I have to say, it was quite a pain the first time. If I had to do it again it wouldn't be so bad.

Here are some of the details of what made my DIY work.

First, I followed the advice from "Bansai" - MUST READ!!!

Don't forget to disconnect your battery! I made a nice little fireworks show when I grounded some 12V source under there Stupid me!

First I tried a flex 16mm socket but it was too tall with a 3/8" ratchet.

The flex head 3/8" from Sears that Bansai pointed out with a 6 point 16mm socket (not 12 - don't risk rounding off that bolt!) did the trick. That ratchet can fit up in there and is long enough to break the bolt loose once you find out the right geometry. The bolts are canted toward the block so make sure your socket is aligned with the bolt before you try to break it loose. It is a serious PITA.

Once the bolt was loose I used a 16 mm flex head Gear wrench. It made backing the bolt out of the mount much easier. The flex ratchet had a longer handle than the gear wrench which made it better for getting the upper bolt loose which is why I started with it.

The 2x6 across the oil pan to distribute the force and a floor jack did the trick to gently raise the engine about 2" - yes that is all you need. Careful on this one too. I was worried about this step and took it very slow. Just raise the engine enough to get the mounts out.

I too had to take the bolts out of the A/C compressor and the small hose clamp to get the driver's side mount in and out. The passenger mount was easy to get out once the bolts were out.

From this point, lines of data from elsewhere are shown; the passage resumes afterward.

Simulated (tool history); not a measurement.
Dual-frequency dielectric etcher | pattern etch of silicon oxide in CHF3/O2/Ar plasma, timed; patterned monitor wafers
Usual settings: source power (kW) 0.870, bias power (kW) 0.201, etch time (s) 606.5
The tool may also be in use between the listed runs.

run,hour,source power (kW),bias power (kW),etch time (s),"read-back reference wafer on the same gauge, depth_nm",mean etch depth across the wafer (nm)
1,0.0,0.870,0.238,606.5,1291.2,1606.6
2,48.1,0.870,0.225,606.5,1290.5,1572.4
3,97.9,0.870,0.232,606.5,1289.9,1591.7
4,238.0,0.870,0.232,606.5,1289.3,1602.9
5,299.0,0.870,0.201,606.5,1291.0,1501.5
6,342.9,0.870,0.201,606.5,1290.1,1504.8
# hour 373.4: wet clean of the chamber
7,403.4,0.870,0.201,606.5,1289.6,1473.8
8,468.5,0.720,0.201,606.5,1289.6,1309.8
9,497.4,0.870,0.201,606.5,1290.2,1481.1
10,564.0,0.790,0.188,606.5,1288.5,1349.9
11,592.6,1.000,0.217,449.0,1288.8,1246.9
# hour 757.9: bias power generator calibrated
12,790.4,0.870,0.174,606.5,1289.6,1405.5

Be careful aligning the pin on the mount with the upper perch. I put the upper bolt in (not fully tight) before I dropped the engine down to help keep it aligned. You might also thread the lower bolt in a bit too before you drop the motor down on the mounts.

The flex Gear wrench, a stubby ratchet, and a flex head ratchet all help a lot.

Hope that helps if others try the motor mount DIY.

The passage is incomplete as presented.